What is your day job? How do you manage balancing work with studio time with your life? I teach art at a local high school for girls, as well as evening adjunct courses in photography. I try to do a little bit of work every day, but get most of work accomplished when I have a chunk of time, especially during school breaks. If I were to think about balance between studio and life, as much as I try, life wins. So, I try to think that everything and everywhere is my studio, from a bench in a park, to a pottery wheel at work; it is a lot less pressure that way.

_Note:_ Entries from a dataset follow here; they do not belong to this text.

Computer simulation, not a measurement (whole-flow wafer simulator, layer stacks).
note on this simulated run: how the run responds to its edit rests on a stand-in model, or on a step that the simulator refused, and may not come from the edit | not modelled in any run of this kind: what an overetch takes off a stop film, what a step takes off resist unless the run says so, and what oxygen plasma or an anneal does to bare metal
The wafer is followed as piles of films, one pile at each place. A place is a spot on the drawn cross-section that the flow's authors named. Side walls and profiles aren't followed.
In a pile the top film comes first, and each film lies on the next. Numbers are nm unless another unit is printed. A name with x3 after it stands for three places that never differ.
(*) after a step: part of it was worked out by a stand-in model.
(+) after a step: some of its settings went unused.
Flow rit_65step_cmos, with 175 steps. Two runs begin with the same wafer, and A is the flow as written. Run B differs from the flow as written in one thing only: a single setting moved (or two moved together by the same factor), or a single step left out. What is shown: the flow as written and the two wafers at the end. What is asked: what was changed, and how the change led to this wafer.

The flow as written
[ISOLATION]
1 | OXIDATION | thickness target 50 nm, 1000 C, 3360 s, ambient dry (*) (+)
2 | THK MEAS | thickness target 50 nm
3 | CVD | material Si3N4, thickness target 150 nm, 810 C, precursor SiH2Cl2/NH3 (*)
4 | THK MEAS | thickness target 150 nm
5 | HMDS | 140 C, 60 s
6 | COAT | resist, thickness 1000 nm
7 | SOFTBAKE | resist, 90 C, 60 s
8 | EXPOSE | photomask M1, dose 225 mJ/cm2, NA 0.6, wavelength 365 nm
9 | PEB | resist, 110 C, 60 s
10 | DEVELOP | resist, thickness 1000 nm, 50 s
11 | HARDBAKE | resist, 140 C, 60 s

How would you describe your work, and your studio practice? My ultimate goal is to do a little bit of work every day, even if I only have ten minutes. Looking is very important; looking around or staring in the window, making mental notes of things, observing, all that is a part of my studio practice . Work includes anything that helps me progress, reading, writing, drawing, loading film, or taking one photo a day; anything that takes my mind from a daily routine and into the mode of art making counts. I tend to think a lot about my work, and make the actual pieces when I have free time. I am very critical, perhaps too critical, so I don’t make a lot of work. For my own art, I believe in precision: less work but more profound is better than a lot of work with little meaning. My process is very slow, and it takes several years for a project to come to full fruition.
What part of artmaking to you like or enjoy the most? The least? I like to think about work the most. I also enjoy the process of making subtle decisions while working in the studio. I really enjoy drawing and the labor that goes into a piece, as well as making repetitive marks and the sound of pencil on paper. Recently, I got back into black and white large format photography. I absolutely love the process, and it reminds me of the reasons why I fell in love with photography fifteen year ago: it is the slow way of working, as well as element of the unknown in the process. What I like least is the feeling of emptiness after a project is accomplished, especially when the work is exhibited. I’m not sure if it contributes anything to my future work. It is a negative feeling, perhaps related to not knowing what will come next, or fear of repeating the same ideas, or dissatisfaction of the results.
What research do you do for your art practice? Part of my overall research on art production, aesthetics and beauty are thinkers like Ludwig Wittgenstein and Jaque Raniciere. Some contemporary critical works that I have been reading are The Aesthetics of Disappearance by Paul Virilio and Beauty and the Contemporary Sublime by Jeremy Gilbert-Rolfe. A couple books that have influenced my practice are Seeing is Forgetting the Name of the Thing One Sees by Lawrence Weschler and The Intangibilities of Form: Skill and Deskilling in Art after the Readymade by John Roberts.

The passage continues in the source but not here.